If the Old West is America’s mythic past, then the South is its xenotopia, its Orient. Uncle Tom’s Cabin, as discussed previously, partakes in both the Oriental and the Gothic. The HBO series Trueblood focuses on the small Louisiana town of Bon Temps in a world in which vampires have “come out of the coffin.” Likewise, it takes part of the Orientalism and the Gothicism stereotypically associated with the South, using the South as a blank screen for fantasies of, among other things, deviant sexuality.
(Caveat: I’ve only seen the first four episodes.)
Someone’s been bumping off human women who sleep with vampires (“fang-bangers”), and the protagonist Mary Sue… sorry, Sookie enlists her neighbor vampire Bill to drive her out to “Fangtasia,” a vampire bar so she can investigate with her telepathic ability.
Sookie is unimpressed by Fangtasia, with its souvenir t-shirts and desperate human wannabes, like a BDSM club that’s been overrun by vanilla tourists. “It’s like somebody opened a vampire bar in Disneyland,” she comments. It isn’t clear what she is comparing it to, if this is the first vampire bar she’s ever seen. Bill peevishly claims, “It gets more authentic as it gets later.” What he means by “authentic” isn’t clear either, as the real vampires act like snotty club kids who’ve read the Cliff notes to Anne Rice.
Earlier, Bill refers to Sookie’s white print dress as making her look like “vampire bait,” so stereotyping works both ways.
If “Trueblood” uses vampires as a metaphor for gays and other sexual “others”, fetish fashion is used as a synechdoche for deviant sexuality in general.
For a series that begins with a warning not to believe in vampiric stereotypes, “Trueblood” pretty much runs on stereotypes. Apart from a few spokes people who appear on TV talk shows arguing for equal rights, most vampires live up to every trait their enemies claim. They kill people, they seductive, they’re arrogant, and they have a “vampire agenda.”

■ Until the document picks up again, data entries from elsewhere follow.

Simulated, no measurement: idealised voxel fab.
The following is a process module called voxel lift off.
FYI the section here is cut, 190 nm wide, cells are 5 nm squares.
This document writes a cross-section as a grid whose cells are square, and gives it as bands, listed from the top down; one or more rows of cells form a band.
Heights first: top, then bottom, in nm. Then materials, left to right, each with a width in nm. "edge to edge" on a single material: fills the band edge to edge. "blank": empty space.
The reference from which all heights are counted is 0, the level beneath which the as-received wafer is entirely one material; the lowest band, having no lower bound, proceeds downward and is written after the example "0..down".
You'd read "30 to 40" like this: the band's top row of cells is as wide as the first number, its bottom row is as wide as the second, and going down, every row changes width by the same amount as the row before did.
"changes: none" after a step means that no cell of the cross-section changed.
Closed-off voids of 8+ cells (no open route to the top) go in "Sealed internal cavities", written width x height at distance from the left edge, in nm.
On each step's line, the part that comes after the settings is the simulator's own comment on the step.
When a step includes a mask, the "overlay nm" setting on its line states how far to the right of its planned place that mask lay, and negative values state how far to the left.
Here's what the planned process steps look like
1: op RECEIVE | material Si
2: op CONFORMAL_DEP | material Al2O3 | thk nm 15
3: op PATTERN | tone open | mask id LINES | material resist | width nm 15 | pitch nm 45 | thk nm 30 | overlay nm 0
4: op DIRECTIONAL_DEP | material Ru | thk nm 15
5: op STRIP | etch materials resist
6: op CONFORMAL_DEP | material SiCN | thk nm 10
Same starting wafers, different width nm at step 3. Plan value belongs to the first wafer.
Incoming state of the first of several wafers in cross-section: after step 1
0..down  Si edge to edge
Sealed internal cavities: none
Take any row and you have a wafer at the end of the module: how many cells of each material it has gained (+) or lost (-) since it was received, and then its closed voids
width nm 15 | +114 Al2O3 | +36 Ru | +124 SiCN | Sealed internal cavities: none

This reliance on cliche extends to the human characters, most of whom are either defined by their excessive sexuality or their condemnation of the first group. Sookie’s friend Tara chides Sookie’s dim-witted, pussy-hound brother for being “such a fucking cliche,” ignoring the fact that she’s a classic white-girl’s-sassy-black-female-friend.
At least since Bram Stoker’s Dracula, vampires have stood as a symbol of deviant sexuality, exposed through the mode of . We live in a more explicit age than Stoker did, and we want to see more. Fetish and BDSM is used to depict what was once only hinted at. In a way, Trueblood almost makes the vampire elements redundant.
On a personal note, I’m a little disappointed by Trueblood. Alan Ball’s previous series Six Feet Under was, in many ways, a Gothic story, with the characters struggling with isolation and irrational compulsions and the return of the repressed past. The setting, the slightly grubby outskirts of Los Angeles, is far removed from the usual settings and trappings of the Gothic, but it just proves you don’t need a crumbling castle.
Trueblood has the trappings of the Gothic (a heroine with a special perception of the world, a brooding, mysterious man, sexually deviant people who dress in black, etc.) but there are no particular depths to the characters.
Then again, working on Six Feet Under was probably not a terribly fun experience, so perhaps working on something relatively light and fun is understandable.